The adoption of artificial intelligence (AI) across industries, including insurance, has led to the widespread use of complex black-box models such as gradient-boosting machines and neural networks. Although these models offer enhanced efficiency and accuracy, their lack of transparency has raised concerns among regulators and consumers. To address this, interpretation methods from the growing field of interpretable machine learning have gained attention for understanding relationships between model inputs and outputs. However, while stakeholders may possess a certain level of understanding regarding the limitations of these explanations, there is often a lack of awareness regarding the inherent vulnerability of these methods.
This paper proposes an adversarial framework to uncover the vulnerability of permutation-based interpretation methods for machine learning tasks, with a particular focus on partial dependence (PD) plots. This adversarial framework modifies the original black box model to manipulate model predictions for instances in the extrapolation domain, which produces deceived PD plots that can hide discriminatory behaviors while maintaining the prediction accuracy of the original model. This framework can produce multiple fooled PD plots via a single model. By using real-world datasets including an auto insurance claims dataset and COMPAS dataset, our results show that it is possible to intentionally hide the discriminatory behaviour of a predictor and make the black-box model appear neutral through interpretation tools like PD plots while retaining almost all the predictions of the original black-box model. We will provide managerial insights for regulators and industry practitioners based on the findings.
Fei Huang is a Senior Lecturer in Risk and Actuaries Studies and Lead - Data and AI Tech at UNSW Business AI Lab. She received her BSc. in Mathematics from Xiamen University, MPhil in Actuarial Science from the University of Hong Kong, and PhD in Actuarial Studies from the Australian National University. Before joining UNSW, she was a faculty member at the Australian National University.

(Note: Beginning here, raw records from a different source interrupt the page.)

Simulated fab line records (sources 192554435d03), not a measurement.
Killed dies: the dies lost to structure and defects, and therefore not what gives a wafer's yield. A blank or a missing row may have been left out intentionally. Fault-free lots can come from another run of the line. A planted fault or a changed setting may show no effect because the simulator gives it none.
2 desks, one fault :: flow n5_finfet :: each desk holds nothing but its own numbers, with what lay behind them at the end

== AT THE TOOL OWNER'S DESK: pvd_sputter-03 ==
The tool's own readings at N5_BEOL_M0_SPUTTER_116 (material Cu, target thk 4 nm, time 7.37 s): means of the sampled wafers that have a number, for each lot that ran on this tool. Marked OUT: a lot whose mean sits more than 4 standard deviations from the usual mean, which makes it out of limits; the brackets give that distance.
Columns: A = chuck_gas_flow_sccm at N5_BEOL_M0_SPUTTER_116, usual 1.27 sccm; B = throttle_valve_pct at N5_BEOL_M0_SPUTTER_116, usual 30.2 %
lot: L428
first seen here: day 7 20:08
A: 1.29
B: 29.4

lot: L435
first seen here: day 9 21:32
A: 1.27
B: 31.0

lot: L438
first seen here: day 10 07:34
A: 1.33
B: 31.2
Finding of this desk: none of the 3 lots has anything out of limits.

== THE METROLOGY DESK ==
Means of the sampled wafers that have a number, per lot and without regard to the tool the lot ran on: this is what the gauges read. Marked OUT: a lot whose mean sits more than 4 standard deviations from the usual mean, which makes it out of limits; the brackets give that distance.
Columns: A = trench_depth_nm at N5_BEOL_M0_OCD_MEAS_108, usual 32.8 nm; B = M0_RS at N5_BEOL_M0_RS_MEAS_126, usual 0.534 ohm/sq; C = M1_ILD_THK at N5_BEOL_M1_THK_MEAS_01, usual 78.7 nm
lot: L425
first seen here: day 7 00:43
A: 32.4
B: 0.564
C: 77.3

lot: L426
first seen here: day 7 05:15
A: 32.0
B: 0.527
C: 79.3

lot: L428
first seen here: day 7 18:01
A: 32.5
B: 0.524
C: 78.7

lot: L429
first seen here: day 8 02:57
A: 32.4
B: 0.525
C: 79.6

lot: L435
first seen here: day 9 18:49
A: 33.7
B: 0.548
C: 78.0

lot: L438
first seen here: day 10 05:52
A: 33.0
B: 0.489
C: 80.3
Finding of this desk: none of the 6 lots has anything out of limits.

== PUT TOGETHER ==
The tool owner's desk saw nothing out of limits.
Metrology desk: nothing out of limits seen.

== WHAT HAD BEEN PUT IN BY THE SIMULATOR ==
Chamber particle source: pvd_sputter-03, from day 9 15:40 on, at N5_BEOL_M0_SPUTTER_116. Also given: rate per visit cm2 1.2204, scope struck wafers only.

Fei's research focuses on Ethical AI (and non-AI) and Data Science for Insurance. In particular, she studies insurance discrimination and pricing fairness in the context of AI (and non-AI). She also develops statistical and machine learning methods for various actuarial applications, including customer churn modeling, mortality modeling, macroeconomic forecasting using Big Data, and general insurance pricing. She has published in top-tier actuarial journals and received the Carol Dolan Actuaries Summit Prize and ASTIN Colloquium Best Paper Award for her research on anti-discrimination insurance pricing. She was a recipient of the Actuaries Institute's Volunteer of the Year Award in the Spirit of Volunteering category and received the UNSW Business School SDG Research Impact Award in 2023.